Former FARC hostage and politician Sigifredo Lopez is suing the Colombian government for what he says are security failings that enabled the leftist insurgents to kidnap him and eleven other lawmakers in Cali eight years ago.
Lopez, who at the time of his kidnapping was a deputy for the western Valle de Cauca department, said that weak security at the state legislature offices allowed the FARC to capture him and his colleagues in a high-profile kidnapping operation on April 11, 2002. According to Lopez, months prior to the kidnapping the chief of security at the state legislature, the military and the police all received repeated letters urging them to increase security at the assembly offices, but the recommendations were ignored.
Lopez spent seven years in captivity before the FARC released him on February 5, 2009. The eleven other lawmakers who were kidnapped alongside him were murdered in June 2007 when the guerrillas mistakenly thought they were under attack from the government . Lopez said he only survived because he was chained to a tree 50 meters away from the other hostages, in punishment for his “insurbordinate” behavior.

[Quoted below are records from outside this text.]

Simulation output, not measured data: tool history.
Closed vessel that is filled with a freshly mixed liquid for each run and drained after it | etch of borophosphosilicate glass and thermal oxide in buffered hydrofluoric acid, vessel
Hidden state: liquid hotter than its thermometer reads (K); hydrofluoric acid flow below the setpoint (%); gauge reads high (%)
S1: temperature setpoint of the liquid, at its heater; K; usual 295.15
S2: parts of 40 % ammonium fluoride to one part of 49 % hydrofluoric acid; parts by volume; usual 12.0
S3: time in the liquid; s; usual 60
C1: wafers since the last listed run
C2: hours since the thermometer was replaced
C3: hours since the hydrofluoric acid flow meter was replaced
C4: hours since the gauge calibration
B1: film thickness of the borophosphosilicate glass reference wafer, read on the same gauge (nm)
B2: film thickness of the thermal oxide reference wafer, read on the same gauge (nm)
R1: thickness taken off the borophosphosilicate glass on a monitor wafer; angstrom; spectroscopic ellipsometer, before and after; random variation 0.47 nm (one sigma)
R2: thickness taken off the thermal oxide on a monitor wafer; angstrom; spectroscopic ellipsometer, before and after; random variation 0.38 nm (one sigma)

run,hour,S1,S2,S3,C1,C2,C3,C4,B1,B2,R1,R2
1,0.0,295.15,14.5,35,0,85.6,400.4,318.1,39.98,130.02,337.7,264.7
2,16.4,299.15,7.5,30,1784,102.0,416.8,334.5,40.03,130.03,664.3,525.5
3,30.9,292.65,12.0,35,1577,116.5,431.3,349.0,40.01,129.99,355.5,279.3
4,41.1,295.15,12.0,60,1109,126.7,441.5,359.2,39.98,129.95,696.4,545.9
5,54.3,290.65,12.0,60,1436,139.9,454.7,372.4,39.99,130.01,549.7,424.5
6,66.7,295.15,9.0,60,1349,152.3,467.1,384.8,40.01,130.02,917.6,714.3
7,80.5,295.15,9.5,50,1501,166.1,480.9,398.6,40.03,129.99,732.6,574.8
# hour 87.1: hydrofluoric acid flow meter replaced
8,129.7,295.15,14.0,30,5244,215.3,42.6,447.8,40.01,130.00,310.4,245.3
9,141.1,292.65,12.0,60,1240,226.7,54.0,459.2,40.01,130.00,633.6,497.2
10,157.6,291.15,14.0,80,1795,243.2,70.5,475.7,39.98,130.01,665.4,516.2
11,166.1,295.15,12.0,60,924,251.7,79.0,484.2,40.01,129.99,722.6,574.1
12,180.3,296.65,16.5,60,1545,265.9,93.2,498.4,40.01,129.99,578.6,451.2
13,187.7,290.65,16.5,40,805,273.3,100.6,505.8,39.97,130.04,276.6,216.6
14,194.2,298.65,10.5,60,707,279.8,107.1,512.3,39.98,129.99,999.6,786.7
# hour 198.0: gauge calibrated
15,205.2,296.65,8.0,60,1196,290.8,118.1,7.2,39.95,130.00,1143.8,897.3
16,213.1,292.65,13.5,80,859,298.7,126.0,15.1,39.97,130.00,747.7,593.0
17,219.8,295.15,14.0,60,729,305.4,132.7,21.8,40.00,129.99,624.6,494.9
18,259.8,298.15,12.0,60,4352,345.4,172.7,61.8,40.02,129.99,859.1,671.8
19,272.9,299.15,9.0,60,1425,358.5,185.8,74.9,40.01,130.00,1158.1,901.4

“We were taken out of the center of Cali, my companions were assassinated five years later, I lasted another year and a half in terrible conditions,” Lopez said in an interview, adding, “this isn’t about money, but justice.”
Lopez said that the state had already offered him $20,000 in damages, but that he did not find the amount acceptable. He has a degenerative illness that was exacerbated during his years in captivity, he told W Radio.
Lopez was the last politician to be held by the FARC before his release in 2009, until the recent kidnapping of the governor of Caqueta.